My idea feels better because the adult is directly listening to the kids and the kids feel empowered by being on a more equal level with the adult.

That is why I suggest the school hiring an additional person because it would be too foreign to a teacher to do this.
Actually, the good programs are NOT an adult talking down to the kids at all. They are based in listening to the kids about their lives and what happens when you put into place a policy that actually teaches empathy.

You Can't Say You Can't Play — Vivian Gussin Paley | Harvard University Press

Quote:
Is exclusivity part of human nature? Can we legislate fairness and still nurture creativity and individuality? Can children be freed from the habit of rejection? These are some of the questions. The answers are to be found in the words of Paley’s schoolchildren and in the wisdom of their teacher who respectfully listens to them.
We can teach tolerance and empathy within the curriculum in elementary school, but you are correct that we need to listen not lecture. It is not a matter of forming cooperative groups to work on projects, but of actively encouraging kids to help each other not only at work, but at play. The problem is that teachers are overwhelmed with having to teach to these stupid tests instead of actually teaching for knowledge and using caring and empathy to do this.

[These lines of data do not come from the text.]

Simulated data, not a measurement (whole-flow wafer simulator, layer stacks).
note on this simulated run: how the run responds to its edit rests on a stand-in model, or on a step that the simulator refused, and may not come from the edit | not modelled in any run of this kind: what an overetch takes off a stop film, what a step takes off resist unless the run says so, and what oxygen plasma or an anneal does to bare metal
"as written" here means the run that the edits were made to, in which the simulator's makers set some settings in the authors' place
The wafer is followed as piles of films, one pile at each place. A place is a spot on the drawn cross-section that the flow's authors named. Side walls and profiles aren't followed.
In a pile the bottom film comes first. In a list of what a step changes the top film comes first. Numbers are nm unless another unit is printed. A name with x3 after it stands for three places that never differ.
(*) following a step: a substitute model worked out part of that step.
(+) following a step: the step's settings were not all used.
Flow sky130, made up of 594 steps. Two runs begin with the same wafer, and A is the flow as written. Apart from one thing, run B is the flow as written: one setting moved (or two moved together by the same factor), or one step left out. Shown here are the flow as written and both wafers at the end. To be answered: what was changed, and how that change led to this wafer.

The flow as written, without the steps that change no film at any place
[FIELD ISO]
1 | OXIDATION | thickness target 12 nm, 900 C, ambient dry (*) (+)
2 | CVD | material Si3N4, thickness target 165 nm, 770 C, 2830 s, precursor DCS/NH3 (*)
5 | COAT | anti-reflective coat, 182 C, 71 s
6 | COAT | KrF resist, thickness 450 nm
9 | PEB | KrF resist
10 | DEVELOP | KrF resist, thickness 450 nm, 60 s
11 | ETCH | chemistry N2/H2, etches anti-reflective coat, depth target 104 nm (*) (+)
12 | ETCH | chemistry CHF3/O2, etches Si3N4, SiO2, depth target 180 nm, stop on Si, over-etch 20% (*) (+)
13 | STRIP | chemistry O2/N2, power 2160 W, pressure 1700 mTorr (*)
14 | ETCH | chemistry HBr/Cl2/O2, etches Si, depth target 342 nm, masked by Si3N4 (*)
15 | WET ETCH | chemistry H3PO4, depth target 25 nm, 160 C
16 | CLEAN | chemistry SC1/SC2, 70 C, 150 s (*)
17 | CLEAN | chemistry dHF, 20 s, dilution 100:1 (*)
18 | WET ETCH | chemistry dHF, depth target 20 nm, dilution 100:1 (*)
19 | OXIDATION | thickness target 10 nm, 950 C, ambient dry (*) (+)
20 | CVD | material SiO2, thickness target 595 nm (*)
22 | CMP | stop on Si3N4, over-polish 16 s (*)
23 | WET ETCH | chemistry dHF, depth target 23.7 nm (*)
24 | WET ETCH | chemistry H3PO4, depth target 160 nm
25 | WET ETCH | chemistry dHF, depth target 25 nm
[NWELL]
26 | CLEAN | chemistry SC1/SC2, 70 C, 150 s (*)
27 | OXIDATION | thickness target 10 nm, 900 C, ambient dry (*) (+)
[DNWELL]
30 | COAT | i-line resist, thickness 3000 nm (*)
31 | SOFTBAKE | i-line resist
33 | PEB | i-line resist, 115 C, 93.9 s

Creating Equitable and Just Classrooms with the Teaching Tolerance Project — Climate Change and the Polar Regions — Beyond Penguins and Polar Bears
 
Old 05-02-2013, 11:43 AM
 
298 posts, read 332,954 times
Reputation: 121
Quote:
Originally Posted by nana053 View Post

We can teach tolerance and empathy within the curriculum in elementary school, but you are correct that we need to listen not lecture. It is not a matter of forming cooperative groups to work on projects, but of actively encouraging kids to help each other not only at work, but at play. The problem is that teachers are overwhelmed with having to teach to these stupid tests instead of actually teaching for knowledge and using caring and empathy to do this.

Creating Equitable and Just Classrooms with the Teaching Tolerance Project — Climate Change and the Polar Regions — Beyond Penguins and Polar Bears

The schools should ignore the tests.

If the students learn well, they will do fine on the tests anyway.

Even if you know the format of the test well, if you don't know the knowledge, you will do poorly anyway.
 
Old 05-02-2013, 12:07 PM
 
Location: Denver 'burbs
24,012 posts, read 28,462,628 times
Reputation: 41122
Quote:
Originally Posted by Beat_the_Streak_MLB View Post
It's really not as much as you think.

If they paid the person $200,000 per year, that's only $400 per student.

Less, if you consider that many families in a town do not even have kids.


And, regardless, they're not going to get over themselves.

Even if we think they should, no one wants to be the loser that's going to the school psychologist.

And trust me. People will find out. Just being missing from class or being seen going into the room is enough to start something.

My type of position; the person would talk to everyone; there would be no shame in talking to that adult.
Just how many students do you think attend a public high school? Around here it's over 2000. How many adults with notebooks and color coded pencils following kids around and taking notes would that take? Good grief.
 
Old 05-02-2013, 12:23 PM
 
298 posts, read 332,954 times
Reputation: 121
Quote:
Originally Posted by maciesmom View Post
Just how many students do you think attend a public high school? Around here it's over 2000. How many adults with notebooks and color coded pencils following kids around and taking notes would that take? Good grief.

Well I was talking about middle school.

The one in my area has around 600.

Most boys aren't too involved in actually creating gossip, so you can filter them out. That is 300 or 100 per grade.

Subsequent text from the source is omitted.